I undestand that the EVT states that if we have an interval like $[a, b]$ then if there is a continuous function $f$ defined over the interval then there are such $x_1, x_2\in [a, b]$ that $f(x_1) = \sup_{[a, b]} f$ and $f(x_2) = \inf_{[a, b]} f$ (in other words – the functions attains its extremes). So as I understand this fact implies that there can be no continuous (bijective?) function that'd transform eg. the interval [0, 1] into the $\mathbb R$ number line.
So my question is about sets like $[a, b)$. The set is not compact therefore the EVT does not apply yet it is somehow similar... Can we say that if we have a continuous $f:[a, b) \to \mathbb R$ then for some value(s) $f$ attains its maximum/minimum/both (but not none of those as with $(a, b)$)?
Hence there is no continuous bijection from eg. $[0, 1)$ to $\mathbb R$? If there is then how come? To me it seems that either we have the function bounded from either above or below by the $f(0)$ value and approaching $\pm\infty$ on the second end, or the function cannot be defined for every point on the interval if we want it to ,,produce'' both $+\infty$ and $-\infty$ in a continuous way (easier to draw than describe).

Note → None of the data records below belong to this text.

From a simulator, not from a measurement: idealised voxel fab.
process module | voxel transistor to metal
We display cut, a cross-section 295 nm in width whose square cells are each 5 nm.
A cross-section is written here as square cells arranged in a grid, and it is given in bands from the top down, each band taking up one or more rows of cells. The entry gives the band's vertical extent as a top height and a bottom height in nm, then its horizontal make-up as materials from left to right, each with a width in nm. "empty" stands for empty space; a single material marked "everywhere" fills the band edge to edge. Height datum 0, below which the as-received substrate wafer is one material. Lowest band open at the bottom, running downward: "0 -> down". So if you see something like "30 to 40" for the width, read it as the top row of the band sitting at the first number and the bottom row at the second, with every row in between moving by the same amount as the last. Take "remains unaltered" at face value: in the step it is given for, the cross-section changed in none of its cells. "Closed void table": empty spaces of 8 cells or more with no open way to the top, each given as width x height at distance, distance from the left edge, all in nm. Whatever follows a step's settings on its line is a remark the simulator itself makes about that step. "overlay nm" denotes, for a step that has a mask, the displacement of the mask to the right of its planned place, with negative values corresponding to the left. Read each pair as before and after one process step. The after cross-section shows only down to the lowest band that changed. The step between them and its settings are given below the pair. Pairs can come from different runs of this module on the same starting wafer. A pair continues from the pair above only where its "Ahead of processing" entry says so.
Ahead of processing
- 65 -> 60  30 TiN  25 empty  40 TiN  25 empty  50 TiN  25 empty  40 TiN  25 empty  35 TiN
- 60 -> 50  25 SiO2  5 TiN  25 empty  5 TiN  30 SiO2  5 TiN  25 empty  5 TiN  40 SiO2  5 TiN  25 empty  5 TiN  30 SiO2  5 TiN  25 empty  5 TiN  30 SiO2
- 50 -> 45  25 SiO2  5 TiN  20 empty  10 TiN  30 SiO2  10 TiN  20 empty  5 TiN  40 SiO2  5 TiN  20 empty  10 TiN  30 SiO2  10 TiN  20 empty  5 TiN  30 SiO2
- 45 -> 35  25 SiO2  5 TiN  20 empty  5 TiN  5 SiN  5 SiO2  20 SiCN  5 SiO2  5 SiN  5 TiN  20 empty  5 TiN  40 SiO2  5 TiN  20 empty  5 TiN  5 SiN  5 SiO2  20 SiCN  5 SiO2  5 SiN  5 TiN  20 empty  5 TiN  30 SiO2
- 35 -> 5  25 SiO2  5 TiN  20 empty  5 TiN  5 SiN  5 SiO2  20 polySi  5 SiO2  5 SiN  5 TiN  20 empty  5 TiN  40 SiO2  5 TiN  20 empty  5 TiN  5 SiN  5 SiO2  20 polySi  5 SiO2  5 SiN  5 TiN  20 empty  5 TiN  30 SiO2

To generalise the examples: one can easily create a continuous bijection form $(a, b)$ to $\mathbb R$ whereas it is impossible with $[a, b]$ but how about those half-closed intervals? Does the EVT extend to those somehow?
Could someone clarify whether I understand this correctly?
If $f:[a,b)\longrightarrow\mathbb{R}$ is continuous and injective then it's either monotonic increasing or decreasing (otherwise there would exist $x,y,z\in[a,b)$ such that $x<y<z$ and $f(x)<f(y)$ and $f(z)<f(y)$, which would lead by mean value theorem to $c\in(x,z)$ with $f(c)=\max\{f(x),f(z)\}\in(\min\{f(x),f(z)\},f(y))$).
If $f$ is monotonic increasing then $f(a)\leq f(x)$ for all $x\in[a,b)$, so $f([a,b))\neq \mathbb{R}$ and $f$ is not surjective, hence not bijective. Same for $f$ decreasing.
If you don task $f$ to be injective you can actually do that kind of map, for example, with the function: $$x\in(0,1]\longmapsto f(x):=\dfrac{\sin\left(\dfrac{1}{x}\right)}{x}$$